Thursday, June 25, 2009


How the BBC gave heart to the uprising

The new Persian TV channel was a vital – uncensored – source of information for six million Iranians, Jerome Taylor reports

Thursday, 25 June 2009


Sleep is a luxury that few reporters from the BBC's new Persian language satellite channel have been able to afford over the past two weeks. With Iran engulfed in the worst civil unrest since its Islamic Revolution 30 years ago, the fledgling channel has swiftly become one of the most important conduits of uncensored information inside a country where the truth is now just as brutally patrolled as the streets.

Forbidden from operating inside Iran, the station began beaming into Iranian homes from a studio in central London six months ago and usually broadcasts eight hours a day. But over the past fortnight staff have worked double time to transform BBC Persian TV into virtually a 24-hour rolling news channel.

"It's been truly exhausting," admits Pooneh Ghoddoosi, the glamorous but visibly drained 37-year-old presenter of Nowbat-e Shoma (Your Turn), which encourages Farsi speakers to phone in and discuss the issues affecting them. "We've all been doing 18-hour days to keep up." Usually Nowbat-e Shoma broadcasts once a week but with so many Iranians desperate to tell the outside world what is happening, producers have been scrambling to make the show a daily occurrence. It is now the station's most popular programme by far.

Like any other news organisation, BBC Persian relies on the astonishing bravery of ordinary citizens inside Iran. With foreign reporters largely expelled or confined to their bureaus and many local journalists already languishing in jail, the task of reporting the news has fallen to the millions of young, tech-savvy Iranian protesters, armed with video phones.

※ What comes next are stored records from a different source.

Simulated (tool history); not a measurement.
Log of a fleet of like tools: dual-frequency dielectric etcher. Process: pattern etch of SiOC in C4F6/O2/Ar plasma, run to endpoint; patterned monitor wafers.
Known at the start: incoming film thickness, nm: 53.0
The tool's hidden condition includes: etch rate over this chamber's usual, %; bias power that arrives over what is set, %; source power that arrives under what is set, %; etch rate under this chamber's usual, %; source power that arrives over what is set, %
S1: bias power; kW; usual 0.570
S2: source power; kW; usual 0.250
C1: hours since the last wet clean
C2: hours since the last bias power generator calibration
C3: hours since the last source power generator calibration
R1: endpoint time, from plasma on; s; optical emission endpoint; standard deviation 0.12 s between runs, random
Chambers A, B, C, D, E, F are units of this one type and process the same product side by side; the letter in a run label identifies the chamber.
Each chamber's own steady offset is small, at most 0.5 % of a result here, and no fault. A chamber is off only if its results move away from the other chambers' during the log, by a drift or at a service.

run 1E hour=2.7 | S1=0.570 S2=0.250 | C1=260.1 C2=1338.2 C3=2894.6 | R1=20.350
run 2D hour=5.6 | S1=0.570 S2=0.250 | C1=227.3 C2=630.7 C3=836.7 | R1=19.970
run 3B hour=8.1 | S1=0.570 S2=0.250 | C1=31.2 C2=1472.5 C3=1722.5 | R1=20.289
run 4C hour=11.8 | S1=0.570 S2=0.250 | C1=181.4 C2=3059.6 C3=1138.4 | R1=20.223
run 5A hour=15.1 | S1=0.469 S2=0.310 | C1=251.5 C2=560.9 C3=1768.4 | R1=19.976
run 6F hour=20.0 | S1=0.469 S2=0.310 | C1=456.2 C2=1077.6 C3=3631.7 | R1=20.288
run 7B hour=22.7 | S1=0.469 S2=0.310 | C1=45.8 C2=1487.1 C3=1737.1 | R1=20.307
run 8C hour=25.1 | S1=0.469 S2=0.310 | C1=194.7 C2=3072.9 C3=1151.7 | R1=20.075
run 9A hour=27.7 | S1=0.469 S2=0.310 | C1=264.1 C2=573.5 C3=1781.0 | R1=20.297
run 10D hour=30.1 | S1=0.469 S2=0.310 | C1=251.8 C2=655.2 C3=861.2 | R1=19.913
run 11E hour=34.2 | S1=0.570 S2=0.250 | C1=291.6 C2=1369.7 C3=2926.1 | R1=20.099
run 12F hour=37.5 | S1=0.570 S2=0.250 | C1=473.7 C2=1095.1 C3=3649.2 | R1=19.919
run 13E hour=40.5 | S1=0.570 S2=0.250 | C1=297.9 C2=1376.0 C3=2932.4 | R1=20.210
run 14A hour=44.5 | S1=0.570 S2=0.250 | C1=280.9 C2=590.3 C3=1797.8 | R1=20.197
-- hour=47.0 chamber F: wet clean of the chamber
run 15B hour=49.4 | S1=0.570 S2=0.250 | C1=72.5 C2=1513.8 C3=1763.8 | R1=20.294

When the protests and street killings were at their peak last weekend, BBC Persian was receiving 10,000 emails a day and 10 videos a minute from people inside Iran. The Iranian authorities have since employed their own technology to make mobile phone calls and text messages to Britain all but impossible, but the emails, photos and videos keep coming in.

Sina Motalebi, a bespectacled 36-year-old former newspaper journalist who left Iran in 2003 after he was jailed for blogging, is one of many tasked with sifting through the abundance of material sent from Iran, which the industry calls "user-generated content".

"When the station was launched we were keen to get Iranians to send in user-generated content but most of what came in was things like footage of their holidays abroad," he recalls. "But since the election we have been bombarded with genuine editorial content which has given the world a real sense of what is actually happening."

In other words rather than stifle the truth, Iran's clampdown on foreign reporters has actually turned ordinary Iranians into an enormous database of willing citizen journalists. And while websites like Twitter and YouTube are only really accessible to technology-literate urbanised Iranians, huge numbers of poorer Iranians have access to satellite.

The fact that uncensored and impartial Farsi language news is now clandestinely watched by an estimated six million Iranians inside Iran itself has clearly rattled the regime which has been trying (and largely failing) to block the BBC's satellite signal by firing white noise at their transponders in space. At evening prayers, imams have regularly denounced the corporation as a tool of Western imperialism and when Iranian state television paraded captured protesters earlier this week many of them "repented" by blaming the BBC and Voice of America for encouraging them to hit the streets.

Rob Beynon, the station's head of programming, insists coverage has remained scrupulously impartial. "Although much of the videos we receive are brilliant, vivid and raw images, we have to be careful how they are used. We're not YouTube. We are the BBC and have to remain entirely impartial and objective." Most videos and images are only broadcast if the network can corroborate them with separate footage or testimony and the channel's output is strictly governed by the BBC's standard editorial guidelines.

But for some of the young Iranian producers – many of whom have spent less than a year in Britain – remaining detached from the violence befalling their friends and family is a tall order. "The day the footage of Neda's death came through was awful," recalled one journalist, referring to video of a dying Neda Agha-Soltan, reportedly shot dead by Iranian security forces. "There were so many tears, people were so angry."

But Amir Azimi, a former newspaperman who now edits Page 2, a Newsnight-esque political discussion programme, says the network's journalists know they have to treat the protests in Iran like any other story. "I tell the younger journalists that we are like doctors. Imagine if you had to do an operation on your best friend. You must not let emotions get in the way or else you won't be able to do your job."